Almost 1,000 horse riders take part in Bad Kötzting's Whitsun ride which attracts thousands of spectators. This event combines religious traditions with a town festival. It is one of Europe's largest mounted processions and originates in a pledge made in 1412.
Every year on Whit Monday, almost 1,000 riders set out on festively bedecked horses through the romantic Zellertal valley to Steinbühl, accompanied by the celebratory sound of church bells. The riders, dressed in the traditional costume of the Bavarian Forest region, are praying as they go. According to legend, a dying man asked for his final rites to be read in the village of Steinbühl, about 7km from Kötzting. However, the priest felt unable to get there without protection. Responding to his plea, the young men of Kötzting agreed to accompany the priest on his visit to the dying man. After returning unscathed, they pledged to repeat the ride every year.

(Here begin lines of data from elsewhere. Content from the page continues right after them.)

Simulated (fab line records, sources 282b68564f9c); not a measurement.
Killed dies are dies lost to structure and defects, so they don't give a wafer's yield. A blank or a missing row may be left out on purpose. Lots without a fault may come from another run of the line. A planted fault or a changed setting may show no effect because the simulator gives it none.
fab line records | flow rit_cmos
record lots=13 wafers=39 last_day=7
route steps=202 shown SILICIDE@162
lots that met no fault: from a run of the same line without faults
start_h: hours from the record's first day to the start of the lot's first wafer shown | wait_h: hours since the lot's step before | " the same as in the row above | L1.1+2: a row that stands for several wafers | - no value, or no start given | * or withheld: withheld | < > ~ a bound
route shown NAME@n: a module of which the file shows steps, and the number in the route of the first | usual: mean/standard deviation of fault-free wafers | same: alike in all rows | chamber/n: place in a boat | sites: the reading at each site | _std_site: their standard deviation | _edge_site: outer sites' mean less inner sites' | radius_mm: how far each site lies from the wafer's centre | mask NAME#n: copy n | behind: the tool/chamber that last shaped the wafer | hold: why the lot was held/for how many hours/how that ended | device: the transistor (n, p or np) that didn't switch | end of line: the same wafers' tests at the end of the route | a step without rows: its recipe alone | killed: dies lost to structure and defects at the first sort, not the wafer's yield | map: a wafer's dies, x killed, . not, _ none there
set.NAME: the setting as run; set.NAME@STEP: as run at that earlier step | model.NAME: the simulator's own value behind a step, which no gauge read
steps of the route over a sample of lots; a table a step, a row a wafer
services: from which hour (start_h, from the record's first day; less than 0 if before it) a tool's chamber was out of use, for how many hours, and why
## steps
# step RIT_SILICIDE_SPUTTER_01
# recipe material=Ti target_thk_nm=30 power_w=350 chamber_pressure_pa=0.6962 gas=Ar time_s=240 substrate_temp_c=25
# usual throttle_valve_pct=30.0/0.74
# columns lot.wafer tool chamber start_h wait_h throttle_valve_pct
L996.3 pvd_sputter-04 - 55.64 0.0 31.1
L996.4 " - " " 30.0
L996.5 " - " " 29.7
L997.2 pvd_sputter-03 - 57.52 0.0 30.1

In 2004, a Bishop took part in the ride for the first time and issued a decree which reinstated the Whit ride as a Eucharistic procession, thereby allowing it to carry the consecrated Host. The Whit or Pentecostal ride forms part of a complex set of traditional customs. A museum inside Kötzting's fortified church houses an extensive collection of historical objects and materials on the Whit ride and the subsequent Whitsun wedding pageant. The museum's collection illustrates the historical and present day significance of the custom. Exhibits include a market flag from the end of the 18th century with the first depictions of the ride, along with equine jewellery and items from the traditional costume. "Wreaths of virtue", awards and the 19th century wedding dress of a Whitsun "bride" are also on display.
The mounted procession is lead by the cross bearer. He is followed by lantern bearers, trumpeters and a religious officiator with a sexton and altar servers. Behind them rides the Whitsun "bridegroom" with the two male "bride attendants". At four locations, the officiator preaches from the Gospel and blesses the fields with the monstrance. Only local men are allowed to take part on the ride, although the horses come from all over Bavaria. A special mass is then held at the Whitsun Riders' Pilgrimage Church of St. Nicholas in Steinbühl. The Whitsun "wedding" is celebrated once the riders have returned to Bad Kötzting. This ceremony probably has its origins in ancient spring and fertility rituals. Every year one of the young men of Kötzting is chosen as Whitsun "bridegroom", who in turn gets to choose a "bride" for the "wedding".